The Boost C++ Libraries

Chapter 9. Boost.Xpressive

Like Boost.Regex, Boost.Xpressive provides functions to search strings using regular expressions. However, Boost.Xpressive makes it possible to write down regular expressions as C++ code rather than strings. That makes it possible to check at compile time whether a regular expression is valid or not.

Only Boost.Regex was incorporated into C++11. The standard library doesn’t provide any support for writing regular expressions as C++ code.

boost/xpressive/xpressive.hpp provides access to most library functions in Boost.Xpressive. For some functions, additional header files must be included. All definitions of the library can be found in the namespace boost::xpressive.

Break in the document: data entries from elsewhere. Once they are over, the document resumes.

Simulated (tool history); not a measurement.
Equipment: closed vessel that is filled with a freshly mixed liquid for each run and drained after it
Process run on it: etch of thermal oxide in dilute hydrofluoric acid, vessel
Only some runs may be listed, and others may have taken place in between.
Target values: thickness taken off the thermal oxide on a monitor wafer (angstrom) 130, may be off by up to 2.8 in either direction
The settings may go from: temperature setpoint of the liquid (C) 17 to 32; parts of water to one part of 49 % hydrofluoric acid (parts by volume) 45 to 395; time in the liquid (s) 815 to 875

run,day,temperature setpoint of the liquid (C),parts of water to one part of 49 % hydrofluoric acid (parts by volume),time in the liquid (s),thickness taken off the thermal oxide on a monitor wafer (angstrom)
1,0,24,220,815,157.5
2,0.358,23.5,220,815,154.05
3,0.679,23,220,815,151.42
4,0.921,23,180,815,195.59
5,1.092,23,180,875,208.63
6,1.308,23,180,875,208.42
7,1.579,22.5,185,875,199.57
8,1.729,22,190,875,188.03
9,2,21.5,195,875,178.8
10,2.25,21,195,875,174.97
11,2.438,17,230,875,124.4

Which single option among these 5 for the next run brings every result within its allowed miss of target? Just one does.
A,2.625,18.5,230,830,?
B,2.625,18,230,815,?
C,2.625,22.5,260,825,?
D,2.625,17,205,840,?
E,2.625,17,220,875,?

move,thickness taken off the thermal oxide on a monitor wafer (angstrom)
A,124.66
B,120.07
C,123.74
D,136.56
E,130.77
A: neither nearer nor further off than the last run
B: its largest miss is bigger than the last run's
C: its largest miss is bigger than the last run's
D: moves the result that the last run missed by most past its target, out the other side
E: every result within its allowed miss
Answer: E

Example 9.1. Comparing strings with boost::xpressive::regex_match
#include <boost/xpressive/xpressive.hpp>
#include <string>
#include <iostream>

using namespace boost::xpressive;

int main()
{
  std::string s = "Boost Libraries";
  sregex expr = sregex::compile("\\w+\\s\\w+");
  std::cout << std::boolalpha << regex_match(s, expr) << '\n';
}

Boost.Xpressive basically provides the same functions as Boost.Regex, except they are defined in the namespace of Boost.Xpressive. boost::xpressive::regex_match() compares strings, boost::xpressive::regex_search() searches in strings, and boost::xpressive::regex_replace() replaces characters in strings. You can see this in Example 9.1, which uses the function boost::xpressive::regex_match(), and which looks similar to Example 8.1.

However, there is a fundamental difference between Boost.Xpressive and Boost.Regex. The type of the regular expression in Boost.Xpressive depends on the type of the string being searched. Because s is based on std::string in Example 9.1, the type of the regular expression must be boost::xpressive::sregex. Compare this with Example 9.2, where the regular expression is applied to a string of type const char*.

Example 9.2. boost::xpressive::cregex with strings of type const char*
#include <boost/xpressive/xpressive.hpp>
#include <iostream>

using namespace boost::xpressive;

int main()
{
  const char *c = "Boost Libraries";
  cregex expr = cregex::compile("\\w+\\s\\w+");
  std::cout << std::boolalpha << regex_match(c, expr) << '\n';
}

For strings of type const char*, use the class boost::xpressive::cregex. If you use other string types, such as std::wstring or const wchar_t*, use boost::xpressive::wsregex or boost::xpressive::wcregex.

You must call the static member function compile() for regular expressions written as strings. The member function must be called on the type used for the regular expression.

Boost.Xpressive supports direct initialization of regular expressions that are written as C++ code. The regular expression has to be expressed in the notation supported by Boost.Xpressive (see Example 9.3).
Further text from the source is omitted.